Intel® Cyclone® 10 GX Device Design Guidelines

ID 683703
Date 11/06/2017
Public
Document Table of Contents

Clock and PLL Selection

Table 44.  Clock and PLL Selection Checklist
Number Done? Checklist Item
1   Use the correct dedicated clock pins and routing signals for clock and global control signals.
2   Use the device PLLs for clock management.
3   Analyze input and output routing connections for each PLL and clock pin. Ensure PLL inputs come from the dedicated clock pins or from another PLL.

The first stage in planning your clocking scheme is to determine your system clock requirements. Understand your device’s available clock resources and correspondingly plan the design clocking scheme. Consider your requirements for timing performance, and how much logic is driven by a particular clock.
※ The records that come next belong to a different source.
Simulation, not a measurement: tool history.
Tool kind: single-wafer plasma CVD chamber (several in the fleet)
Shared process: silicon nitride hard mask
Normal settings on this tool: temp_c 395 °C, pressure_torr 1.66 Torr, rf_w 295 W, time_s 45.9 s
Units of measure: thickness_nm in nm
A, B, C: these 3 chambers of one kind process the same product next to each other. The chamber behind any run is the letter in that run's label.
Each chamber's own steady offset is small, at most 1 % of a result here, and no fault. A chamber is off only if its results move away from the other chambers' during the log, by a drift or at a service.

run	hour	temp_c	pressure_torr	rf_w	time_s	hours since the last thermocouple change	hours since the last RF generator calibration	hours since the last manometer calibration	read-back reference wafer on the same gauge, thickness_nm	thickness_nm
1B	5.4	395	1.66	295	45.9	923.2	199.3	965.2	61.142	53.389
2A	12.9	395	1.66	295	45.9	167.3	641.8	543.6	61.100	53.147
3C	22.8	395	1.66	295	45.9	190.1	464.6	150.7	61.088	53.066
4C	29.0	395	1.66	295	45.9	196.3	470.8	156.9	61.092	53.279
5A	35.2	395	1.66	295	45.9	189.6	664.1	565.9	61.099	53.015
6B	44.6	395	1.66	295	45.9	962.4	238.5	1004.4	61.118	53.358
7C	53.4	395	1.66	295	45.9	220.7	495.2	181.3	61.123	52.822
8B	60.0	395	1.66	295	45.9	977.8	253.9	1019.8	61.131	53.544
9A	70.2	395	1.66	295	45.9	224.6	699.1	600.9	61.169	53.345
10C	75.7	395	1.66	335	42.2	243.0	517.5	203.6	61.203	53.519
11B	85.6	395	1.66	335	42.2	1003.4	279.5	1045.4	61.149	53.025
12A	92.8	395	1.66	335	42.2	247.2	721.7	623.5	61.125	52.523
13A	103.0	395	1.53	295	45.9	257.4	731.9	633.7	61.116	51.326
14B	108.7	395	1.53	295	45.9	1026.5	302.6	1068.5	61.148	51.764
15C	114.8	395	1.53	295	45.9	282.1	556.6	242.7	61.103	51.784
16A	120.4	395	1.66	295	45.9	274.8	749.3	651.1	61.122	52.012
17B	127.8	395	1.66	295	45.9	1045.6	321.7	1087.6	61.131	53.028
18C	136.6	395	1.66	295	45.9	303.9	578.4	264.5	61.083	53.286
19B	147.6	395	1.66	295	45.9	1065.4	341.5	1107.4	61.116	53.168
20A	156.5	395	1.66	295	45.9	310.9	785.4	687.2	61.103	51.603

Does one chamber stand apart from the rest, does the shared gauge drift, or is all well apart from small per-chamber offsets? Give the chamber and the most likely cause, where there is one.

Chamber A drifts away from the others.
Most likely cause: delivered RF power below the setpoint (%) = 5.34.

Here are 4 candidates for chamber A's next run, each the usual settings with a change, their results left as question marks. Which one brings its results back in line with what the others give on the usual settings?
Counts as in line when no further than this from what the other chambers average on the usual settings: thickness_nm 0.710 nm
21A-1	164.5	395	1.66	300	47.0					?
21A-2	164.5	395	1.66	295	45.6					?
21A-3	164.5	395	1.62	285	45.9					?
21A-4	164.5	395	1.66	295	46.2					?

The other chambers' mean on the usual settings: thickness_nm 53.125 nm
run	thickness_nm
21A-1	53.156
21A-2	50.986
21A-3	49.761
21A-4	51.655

Cyclone® 10 GX devices provide dedicated low-skew and high fan-out routing networks. They are organized in a hierarchical structure that provides up to 208 unique clock domains within the device (32 GCLKs + 8 RCLKs + 144 SPCLKs + 24 LPCLKs). There are six fractional PLLs per device with four independently-programmable outputs per fractional PLL, and six I/O PLLs per device with up to nine independently programmable output per I/O PLLs. You can use 16 differential clock input pins or 36 single-ended clock input pins.

The dedicated clock pins drive the clock network directly, ensuring lower skew than other I/O pins. Use the dedicated routing network to have a predictable delay with less skew for high fan-out signals. You can also use the clock pins and clock network to drive control signals like asynchronous reset.

Connect clock inputs to specific PLLs to drive specific low-skew routing networks. Analyze the global resource availability for each PLL and the PLL availability for each clock input pin.

Use the following descriptions to help determine which clock networks are appropriate for the clock signals in your design:

  • The GCLK networks can drive throughout the entire device, serving as low-skew clock sources for device logic. This clock region has the maximum delay compared to other clock regions but allows the signal to reach everywhere within the device. This option is good for routing global reset/clear signals or routing clocks throughout the device.
  • The RCLK networks only pertain to the quadrant they drive into and provide the lowest clock delay and skew for logic contained within a single device quadrant.
  • IOEs and internal logic can also drive GCLKs and RCLKs to create internally generated GCLKs or RCLKs and other high fan-out control signals; for example, synchronous or asynchronous clears and clock enables.
  • PLLs cannot be driven by internally-generated GCLKs or RCLKs. The input clock to the PLL must come from dedicated clock input pins or from another pin/PLL-fed GCLK or RCLK.
  • PCLK networks are a collection of individual clock networks driven from the periphery of the Cyclone® 10 GX device. Clock outputs from the DPA block, PLD-transceiver interface, I/O pins, and internal logic can drive the PCLK networks. These PCLKs have higher skew compared to GCLK and RCLK networks and can be used instead of general purpose routing to drive signals into and out of the Cyclone® 10 GX device.

If your system requires more clock or control signals than are available in the target device, consider cases where the dedicated clock resource could be spared, particularly low fan-out and low-frequency signals where clock delay and clock skew do not have a significant impact on the design performance. Use the Global Signal assignment in the Intel® Quartus® Prime Assignment Editor to select the type of global routing, or set the assignment to Off to specify that the signal should not use any global routing resources.